Monday, 16 January 2012

Marrakech - first impressions


I love arriving somewhere new - and Marrakech last week was no different.

In six full on days and five nights we left no point of interest in the guide book overlooked. To say that I now need a holiday is an understatement. It was both amazing and exhausting.





Not overly sad to swap Manchester for Marrakech.

Even though I count myself as a pretty seasoned traveller - I found Marrakech challenging and fell in and out of love with the place on at least a daily basis.

When I felt strong and up for it - Marrakech was my favourite city in the whole world. But when I felt even the slightest bit tired I wanted to punch everything and everyone who hassled me. I guess what I'm saying is that to get the most out of Marrakech you need to be feeling on top form, have your wits about you and have plenty of places to escape the madness.

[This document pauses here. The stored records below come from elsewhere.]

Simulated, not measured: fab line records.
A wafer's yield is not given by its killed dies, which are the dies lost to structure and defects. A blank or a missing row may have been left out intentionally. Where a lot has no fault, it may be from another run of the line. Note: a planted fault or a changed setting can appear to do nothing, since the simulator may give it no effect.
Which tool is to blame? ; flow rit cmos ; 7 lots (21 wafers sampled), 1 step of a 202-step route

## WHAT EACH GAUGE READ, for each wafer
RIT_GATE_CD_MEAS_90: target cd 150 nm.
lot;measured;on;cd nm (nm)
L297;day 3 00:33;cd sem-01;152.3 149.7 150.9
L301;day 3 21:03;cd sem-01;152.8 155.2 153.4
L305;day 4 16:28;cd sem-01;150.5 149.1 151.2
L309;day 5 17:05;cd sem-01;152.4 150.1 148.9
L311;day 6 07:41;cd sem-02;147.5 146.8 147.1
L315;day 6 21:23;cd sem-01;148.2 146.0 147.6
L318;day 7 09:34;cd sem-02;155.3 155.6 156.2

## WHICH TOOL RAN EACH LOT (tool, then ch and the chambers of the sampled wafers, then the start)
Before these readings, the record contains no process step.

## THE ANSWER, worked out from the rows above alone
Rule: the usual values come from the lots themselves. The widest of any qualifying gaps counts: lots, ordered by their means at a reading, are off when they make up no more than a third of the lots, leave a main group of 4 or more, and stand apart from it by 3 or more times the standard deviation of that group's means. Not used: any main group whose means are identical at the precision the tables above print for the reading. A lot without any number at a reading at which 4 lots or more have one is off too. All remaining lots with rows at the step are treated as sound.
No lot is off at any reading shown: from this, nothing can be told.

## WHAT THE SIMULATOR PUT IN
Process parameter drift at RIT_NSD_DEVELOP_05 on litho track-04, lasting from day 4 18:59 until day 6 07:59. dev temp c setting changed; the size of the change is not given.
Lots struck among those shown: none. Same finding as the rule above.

This time - instead of giving a blow by blow account of our trip, I've decided to divide things a bit differently. Starting today are my first impressions of Marrakech - written on our first morning. Hopefully it will give some atmosphere and a back drop to the following blogs:

  • Top tips for surviving Marrakech.
  • Marrakech food.
  • Secret images from Marrakech.
So here we go with Marrakech (first impressions)

Arriving in Marrakech, it was the first time I'd put my occupation as ‘writer’ on an official form. As the stern looking woman at passport control scrutinised my disembarkation form she barked something at me.  I couldn’t understand. After several goes I worked out she was saying “Books or Magazines?” “Both” I answered, wrong footed “and web sites”. She looked at me in disbelief and then threw a pen at me in order to clarify my occupation.
Never did a more unconvincing person enter the country of Morocco!
A bored looking man met us in arrivals holding up a sign.
“Blah, blah, blah – Manchester City – blah, blah Mancini” went the radio as we drove through the evening chaos into the Medina. No lights, no helmets. Motor bikes and mopeds everywhere moved by Brownian motion, each knowing, it seemed, instinctively just which part of the road to occupy in order to avoid a fatal collision. In amongst the melee were caleches (horse drawn cabs), matted looking donkeys pulling massive carts and the cast of Hogwarts in their long black Berber coats and pointy hoods cycling in sandals through the night.
We were deposited at the corner of the main square, Jamaa el Fna, a UNESCO World Heritage site rammed with humanity of every description.

Jamma el Fna taken from Cafe de France terrace.

Yes, we had truly arrived somewhere very different. Very pink and very different.
Thank the lord, we were met by a guide and an old man with a hand cart who took our bags and guided us through the dizzying craziness of the square. Hawkers hurled blue flashing lights up into a night sky which glowed orange from street lights while food stalls in the night market belched out spice infused smoke which took the edge off the faint smell of horse manure.
Dodging mopeds that missed us by millimetres we dived down one of the derbs or alleyways at the top of the square. Plunged into a dark and atmospheric world of shop keepers selling silks, slippers, lanterns and patisserie (the French leave such a great legacy) my eyes were everywhere. Every sense was under assault. It was so exciting.
I love arriving somewhere new. You feel the adrenaline running through your blood like a narcotic.
Derb Debachi.
Our guide kept a close eye on us, delivering us safely along a small series of alleyways. It was like travelling deeper and deeper into the lungs, bronchus and alveoli of the city, and further and further back in time.

Just when I began to think that maybe our guide had got lost – there was a door. A beautiful wooden carved door with ‘212’ in iron numbers on the front and a door bell. It was like we’d walked into an Enid Blyton or CS Lewis fantasy adventure.


Through the door was the nearest thing to Narnia – our Riad. A haven of tranquillity with freshly plastered walls and luscious carpets and cushions. Open to the sky in the middle with an amazing ‘brink’ (pinky brown) coloured roof terrace with rattan loungers and tables and with sumptuous sofas, I was completely bowled over. You couldn't have imagined a bigger contrast.




Feeling very pleased with ourselves that we’d managed to arrange our ‘petit dejeuner’ in rubbish French with our hosts, we plunged back out into the chaos and headed for the main square, taking photos of landmarks on our phones to help us find our way back.